Perhaps one of the oldest philosophical questions goes something like this: “Why are objects the colour they are?”
There are three main approaches to this. The first is to treat colour as a property of the object being observed. The second treats colour as a property of light. And a third approach treats colour as a mode of perception.
In the 17th century, Isaac Newton performed a series of brilliant experiments on light. He shone white light through a prism and showed that you can separate it into rays of different coloured light. He took this to mean that colour is an intrinsic property of light.
When combined with his theory of light which treated light as a series of particles, this led him to believe there were different sizes of particles corresponding to different colours. Blue is the result of particles of a certain size. Red is the result of particles of a different size and so forth.

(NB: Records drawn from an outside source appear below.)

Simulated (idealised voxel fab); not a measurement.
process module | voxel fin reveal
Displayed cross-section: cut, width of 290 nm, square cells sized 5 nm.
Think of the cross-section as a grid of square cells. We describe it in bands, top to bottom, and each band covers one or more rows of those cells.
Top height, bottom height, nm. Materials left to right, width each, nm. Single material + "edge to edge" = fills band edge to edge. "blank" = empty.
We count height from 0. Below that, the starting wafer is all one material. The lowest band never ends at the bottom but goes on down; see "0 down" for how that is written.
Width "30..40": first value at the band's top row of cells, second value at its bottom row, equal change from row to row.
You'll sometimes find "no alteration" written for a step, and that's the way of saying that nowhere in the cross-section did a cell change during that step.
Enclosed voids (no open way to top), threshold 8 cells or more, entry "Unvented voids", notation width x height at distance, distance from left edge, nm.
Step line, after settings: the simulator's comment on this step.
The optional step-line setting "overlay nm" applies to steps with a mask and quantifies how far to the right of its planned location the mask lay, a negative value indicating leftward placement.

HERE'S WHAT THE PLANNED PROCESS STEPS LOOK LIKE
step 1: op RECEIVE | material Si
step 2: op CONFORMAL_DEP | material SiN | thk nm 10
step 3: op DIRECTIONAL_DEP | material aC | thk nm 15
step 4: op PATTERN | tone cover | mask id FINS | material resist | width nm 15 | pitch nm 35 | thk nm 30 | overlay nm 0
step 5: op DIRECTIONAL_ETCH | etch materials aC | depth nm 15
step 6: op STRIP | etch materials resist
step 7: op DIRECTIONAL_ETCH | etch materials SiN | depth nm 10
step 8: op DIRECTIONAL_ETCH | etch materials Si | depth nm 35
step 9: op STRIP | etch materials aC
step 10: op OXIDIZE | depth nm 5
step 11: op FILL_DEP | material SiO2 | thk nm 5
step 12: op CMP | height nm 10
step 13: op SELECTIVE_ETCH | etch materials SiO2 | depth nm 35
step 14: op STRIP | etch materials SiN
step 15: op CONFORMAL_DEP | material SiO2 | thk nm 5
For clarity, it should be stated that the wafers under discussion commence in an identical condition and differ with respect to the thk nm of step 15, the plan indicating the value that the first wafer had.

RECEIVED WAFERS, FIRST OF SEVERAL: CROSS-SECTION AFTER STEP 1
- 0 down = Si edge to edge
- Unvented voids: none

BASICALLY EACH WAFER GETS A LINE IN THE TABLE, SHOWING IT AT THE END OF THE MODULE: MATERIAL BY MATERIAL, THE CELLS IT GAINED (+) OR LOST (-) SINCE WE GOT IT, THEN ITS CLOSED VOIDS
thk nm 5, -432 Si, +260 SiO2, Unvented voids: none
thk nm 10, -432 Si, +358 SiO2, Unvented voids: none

So, Is Colour in The Light?
This has led many people to conclude that colour is a property intrinsic to light. As though light has a property of “blueness” or “redness”.
Many people still talk as though they believe that colour is a property of light. For instance, when people say something like:
“Look at that light, it is blue light.”
However, this is not the case. Light does not have a property of “blueness” or “redness” or any other colour. There is no property of light which corresponds directly to colour. However, there is a property of light which causes the perception of certain colours, as we shall see in a moment.
So, there is no property of colour in light. You can study light all you want; you will not find this property. Suppose you could isolate a single photon (whatever that is) and study every aspect of it. But you will never find a quality of “blueness” or “redness”. No matter how hard you look. Nobody ever has and you should not expect anyone to ever do so. So, what does that mean?
Is Colour in the Object?
Prior to the idea that colour is in the light, it was widely believed that colour is “in the object” being perceived. It was believed that apples were red because of some kind of “redness” in the apples. In other words, an apple appears red because it has some property of redness. The sky appears blue because it has some property of blueness. As though if you studied the properties of things, you could find a “colour” property or attribute. Or, as though colour is “in the object”.
Many people still seem to think that colour is an attribute or property of an object. You can see this when they say things like:
“That apple has a lot of redness in it.”
But this is also wrong. Colour is not “in the object” nor is it “in the light”. Colour is a form of perception which depends on the nature of the objects being observed. As well as the nature of the light interacting with the human eye. Colour is a result of an interaction between the eye and the light being emitted or reflected from the object being observed.